In 1789, France’s National Assembly adopted its Declaratio­n of the Rights of Man and of the Citizen.

In 1817, the University of Michigan was founded.

In 1939, the first televised major league baseball games were shown on experiment­al station W2XBS: a double-header between the Cincinnati Reds and the Brooklyn Dodgers at Ebbets Field. (The Reds won the first game, 5-2, the Dodgers the second, 6-1.)

In 1944, French Gen. Charles de Gaulle braved the threat of German snipers as he led a victory march in Paris, which had just been liberated by the Allies from Nazi occupation.

In 1957, the Soviet Union announced it had successful­ly tested an interconti­nental ballistic missile.

In 1964, President Lyndon B. Johnson was nominated for a term of office in his own right at the Democratic National Convention in Atlantic City, New Jersey.

In 1968, the Democratic National Convention opened in Chicago; the four-day event that resulted in the nomination of Hubert H. Humphrey for president was marked by a bloody police crackdown on antiwar protesters in the streets.

In 1972, the summer Olympics games opened in Munich, West Germany.

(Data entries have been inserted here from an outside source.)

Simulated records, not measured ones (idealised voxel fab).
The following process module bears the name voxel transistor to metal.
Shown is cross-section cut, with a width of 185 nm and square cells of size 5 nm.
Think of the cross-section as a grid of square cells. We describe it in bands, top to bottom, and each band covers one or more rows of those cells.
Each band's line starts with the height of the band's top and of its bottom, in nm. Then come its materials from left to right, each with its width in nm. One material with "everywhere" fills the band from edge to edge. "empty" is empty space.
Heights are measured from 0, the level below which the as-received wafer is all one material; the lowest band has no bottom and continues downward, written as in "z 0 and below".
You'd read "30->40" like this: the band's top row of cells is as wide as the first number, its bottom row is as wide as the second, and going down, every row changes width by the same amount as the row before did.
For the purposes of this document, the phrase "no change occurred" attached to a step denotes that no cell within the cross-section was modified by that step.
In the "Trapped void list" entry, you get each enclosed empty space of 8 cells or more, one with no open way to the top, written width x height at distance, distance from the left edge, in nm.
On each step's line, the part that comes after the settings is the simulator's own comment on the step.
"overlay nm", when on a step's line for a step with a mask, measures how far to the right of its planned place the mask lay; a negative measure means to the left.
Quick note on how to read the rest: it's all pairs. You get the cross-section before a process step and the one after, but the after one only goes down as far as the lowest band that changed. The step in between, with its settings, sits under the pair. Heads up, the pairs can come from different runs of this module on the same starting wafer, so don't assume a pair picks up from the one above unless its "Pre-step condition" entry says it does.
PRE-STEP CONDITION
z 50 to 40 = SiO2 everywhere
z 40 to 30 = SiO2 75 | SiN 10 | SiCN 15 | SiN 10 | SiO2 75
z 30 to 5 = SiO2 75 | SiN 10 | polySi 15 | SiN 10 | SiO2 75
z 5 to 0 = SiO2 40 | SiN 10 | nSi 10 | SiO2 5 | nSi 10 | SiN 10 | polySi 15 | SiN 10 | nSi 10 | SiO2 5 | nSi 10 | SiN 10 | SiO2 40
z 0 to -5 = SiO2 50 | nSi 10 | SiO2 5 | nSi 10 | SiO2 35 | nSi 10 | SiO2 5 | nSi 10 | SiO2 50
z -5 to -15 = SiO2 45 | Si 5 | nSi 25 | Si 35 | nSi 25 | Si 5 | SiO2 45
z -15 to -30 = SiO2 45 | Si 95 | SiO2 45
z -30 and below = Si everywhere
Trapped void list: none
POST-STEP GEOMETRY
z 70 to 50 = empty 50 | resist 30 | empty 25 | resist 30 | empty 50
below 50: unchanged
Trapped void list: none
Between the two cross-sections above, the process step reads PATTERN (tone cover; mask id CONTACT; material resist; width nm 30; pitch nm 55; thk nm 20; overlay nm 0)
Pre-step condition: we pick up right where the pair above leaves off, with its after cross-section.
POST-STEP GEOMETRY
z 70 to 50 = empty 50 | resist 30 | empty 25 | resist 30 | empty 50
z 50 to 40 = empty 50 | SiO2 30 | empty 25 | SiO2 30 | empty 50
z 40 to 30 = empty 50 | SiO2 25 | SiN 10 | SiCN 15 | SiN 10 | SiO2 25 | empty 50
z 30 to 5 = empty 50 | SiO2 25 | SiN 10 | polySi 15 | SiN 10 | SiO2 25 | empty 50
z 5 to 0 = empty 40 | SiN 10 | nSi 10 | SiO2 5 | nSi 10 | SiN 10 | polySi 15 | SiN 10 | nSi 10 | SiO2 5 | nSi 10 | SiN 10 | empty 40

In 1978, Cardinal Albino Luciani (al-BEE’-noh loo-CHYAH’nee) of Venice was elected pope following the death of Paul VI; the new pontiff took the name Pope John Paul I. (However, he died just over a month later.)

In 1986, in the so-called “preppie murder case,” 18-year-old Jennifer Levin was found strangled in New York’s Central Park; Robert Chambers later pleaded guilty to manslaught­er and served 15 years in prison.

“Suffering belongs to no language.” — Adelia Prado, Brazilian poet.